What is semi structured data
Textual data files with a discernible pattern that enables parsing (such as Extensible Markup Language [XML] data files that are self-describing and defined by an XML schema).
What is quasi-structured data
Textual data with erratic data formats that can be formatted with effort, tools, and time (for instance, web clickstream data that may contain inconsistencies in data values and formats).
What is unstructured data
Data that has no inherent structure, which may include text documents, PDFs, images, and video.

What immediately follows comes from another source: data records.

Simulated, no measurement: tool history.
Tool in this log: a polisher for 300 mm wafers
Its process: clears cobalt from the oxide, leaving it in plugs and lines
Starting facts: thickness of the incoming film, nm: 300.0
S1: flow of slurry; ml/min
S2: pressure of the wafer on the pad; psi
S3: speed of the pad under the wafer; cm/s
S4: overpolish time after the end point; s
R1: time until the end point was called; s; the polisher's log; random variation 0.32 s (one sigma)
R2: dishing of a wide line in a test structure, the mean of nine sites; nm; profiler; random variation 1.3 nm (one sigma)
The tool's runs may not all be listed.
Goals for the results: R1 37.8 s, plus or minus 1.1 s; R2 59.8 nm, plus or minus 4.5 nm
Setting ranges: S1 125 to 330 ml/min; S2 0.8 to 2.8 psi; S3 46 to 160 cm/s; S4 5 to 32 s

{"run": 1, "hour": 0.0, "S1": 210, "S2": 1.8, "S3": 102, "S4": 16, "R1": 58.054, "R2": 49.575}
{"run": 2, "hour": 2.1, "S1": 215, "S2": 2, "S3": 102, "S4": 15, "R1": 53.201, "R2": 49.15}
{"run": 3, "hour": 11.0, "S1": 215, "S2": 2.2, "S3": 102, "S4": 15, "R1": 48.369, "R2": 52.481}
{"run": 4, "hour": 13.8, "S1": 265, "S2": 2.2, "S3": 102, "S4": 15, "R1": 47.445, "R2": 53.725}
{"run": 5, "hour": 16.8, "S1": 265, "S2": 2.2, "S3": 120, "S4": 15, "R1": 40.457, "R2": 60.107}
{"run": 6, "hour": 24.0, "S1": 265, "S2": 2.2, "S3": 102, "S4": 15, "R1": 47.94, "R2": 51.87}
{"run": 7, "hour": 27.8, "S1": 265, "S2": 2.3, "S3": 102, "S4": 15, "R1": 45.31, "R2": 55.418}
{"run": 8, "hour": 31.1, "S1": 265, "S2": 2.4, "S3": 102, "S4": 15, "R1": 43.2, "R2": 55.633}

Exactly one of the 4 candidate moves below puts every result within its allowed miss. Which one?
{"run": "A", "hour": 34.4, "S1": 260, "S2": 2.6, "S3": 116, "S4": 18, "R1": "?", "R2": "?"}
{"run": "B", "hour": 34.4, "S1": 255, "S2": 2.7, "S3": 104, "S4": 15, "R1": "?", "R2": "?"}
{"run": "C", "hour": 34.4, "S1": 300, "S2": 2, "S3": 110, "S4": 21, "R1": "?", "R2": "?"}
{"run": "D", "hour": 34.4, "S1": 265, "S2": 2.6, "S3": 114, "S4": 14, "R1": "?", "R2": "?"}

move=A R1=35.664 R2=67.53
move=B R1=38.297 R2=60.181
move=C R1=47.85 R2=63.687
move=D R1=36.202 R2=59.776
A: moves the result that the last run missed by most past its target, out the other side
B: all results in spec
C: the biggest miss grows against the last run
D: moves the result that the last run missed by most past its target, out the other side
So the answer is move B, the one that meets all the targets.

What are the four Vs of big data
Volume (amount)
Velocity (speed)
Variety (types of data)
Veracity (accuracy)
What is a data repository
A data repository is a general term used to refer to a destination designated for data storage
Name the five main skill sets of a Data Scientist
Quantitative Skill - maths or stats
Technical Aptitude - software, programming and machine learning
Sceptical/Critical thinking - examine their own work
Curious/Creative - passionate about solving problems
Communicative and collaborative - work with the business
What is the difference between BI and data science
BI presents insight on the past by way of Dashboards
Data Science is trying to predict the future and is capable of dealing with a wider variety of data types
What are the characteristics of supervised machine learning
It uses historical data (a training data set) to build a model which allows it to predict future data.
What should you use supervised machine learning to do
To make a prediction of a continuous variable or for classification
What is machine learning
Machine learning is an application of artificial intelligence that provides systems with the ability to automatically learn and improve from experience without being explicitly programmed
What is unsupervised machine learning
Unsupervised learning algorithms are used when the information used to train is neither classified nor labelled. The system doesn’t figure out the right output, but it explores the data and can draw inferences from data sets to describe hidden structures from unlabelled data.